Topics
- Review
- Congestion Games
- Potential Games
Recap from Last Week
A game consists of 3 elements:
- Set of players N
- Sets of strategies {S_{i}}_{i∈N}
- Sets of payoffs {u_{i}}_{i∈N}
Given a game, what do we do?
- Maximize the sum of everyone's payoff.
- Socially optimal outcome (what we want to happen).
- Maximize individual's payoff conditional on everyone else's strategy and find a fixed point.
- Nash equilibrium (what we think will happen).
1 & 2 are often different because there are strategic interactions and individual incentives are unaligned.

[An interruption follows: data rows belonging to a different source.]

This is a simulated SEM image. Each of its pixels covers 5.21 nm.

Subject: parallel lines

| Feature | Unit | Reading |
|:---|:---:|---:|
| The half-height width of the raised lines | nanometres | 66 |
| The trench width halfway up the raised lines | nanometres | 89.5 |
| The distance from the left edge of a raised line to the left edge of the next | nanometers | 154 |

Some games have useful structures, which impose useful restrictions on {S_{i}} and {u_{i}}.
- Dynamic games
- Games on networks
Congestion Games
Paths are labeled (edge, traffic, cost/duration):
- Directed network (J, E) = ({A, B, C}, {1, 2, 3, 4}).
- Set of paths P = {p_{1}, p_{2}, p_{3}} = {(1), (2,3), (2,4)}.
- Traffic on paths {x_{p1}, x_{p2}, x_{p3}} = {x_{1}, x_{3}, x_{4}}.
- Total (social) cost: x_{1}*L_{1}(x_{1}) + x_{2}*L_{2}(x_{2}) + x_{3}*L_{3}(x_{3}) + x_{4}*L_{4}(x_{4}).
- Minimizing this with respect to x_{1}, ... x_{4} gives socially optimal traffic.
As a game, this can be written:
- N = [0, 1]
- S_{i} = {p_{1}, p_{2}, p_{3}}
- u_{i}(P_{i}, everyone else's strategy) = u_{i}(P_{i}, x_{1}...x_{4})
However, each individual driver incurs:
- L_{1}(x_{1}) if he takes p_{1.}
- L_{2}(x_{2}) + L_{3}(x_{3}) if he takes p_{2.}
- L_{2}(x_{2}) + L_{4}(x_{4}) if he takes p_{3.}
So, his best response correspondence is to choose a path that gives minimum individual cost.
- In equilibrium, we must have L_{1}(x_{1}) = L_{2}(x_{2}) + L_{3}(x_{3}) = L_{2}(x_{2}) + L_{4}(x_{4}).
Example:
Paths are labeled (edge/path, traffic, individual cost):
- Model constraint: x_{1} + x_{2} = 1.
- Total cost: x_{1}*L_{1}(x_{1}) + x_{2}*L_{2}(x_{2}) = x_{1}^{2} + x_{2} = x_{1}^{2} + (1 — x_{1}) = (x_{1 }— ½)^{2 }+ ¾.
- Socially optimal traffic: (x_{1}^{S}, x_{2}^{S}) = (½ , ½).
Each individual choose path with lower cost, so in equilibrium:
- L_{1}(x_{1}^{E}) = L_{2}(x_{2}^{E}), so (x_{1}^{E}, x_{2}^{E}) = (1, 0).
- Equilibrium total cost is x_{1}^{E}*L_{1}(x_{1}^{E}) + x_{2}^{E}*L_{2}(x_{2}^{E}) = 1 ≥ ¾.
How to solve this?
- Impose toll C on p_{1}.
- Then, u_{i}(p_{1}, x_{1}, x_{2}) = x_{1} + C.
- We want L_{1}(x_{1}^{S}) + C = L_{2}(x_{2}^{S}).
- C = ½.
Potential Games
In physics, particles move along the unique potential field.
In society, people move along their own incentives.
However, there are cases where people's incentives are so similar that they move as if there is a unique potential field.
Example: Traffic Congestion
Definition: A game is an exact potential game if there is exists Φ (unique potential field) such that:
- u_{i}(S_{i}, S_{-i}) — u_{i}(S_{i}', S_{-i}) = Φ(S_{i}, S_{-i}) — Φ(S_{i}', S_{i}).
- That is, i's incentive matches the potential's gradient.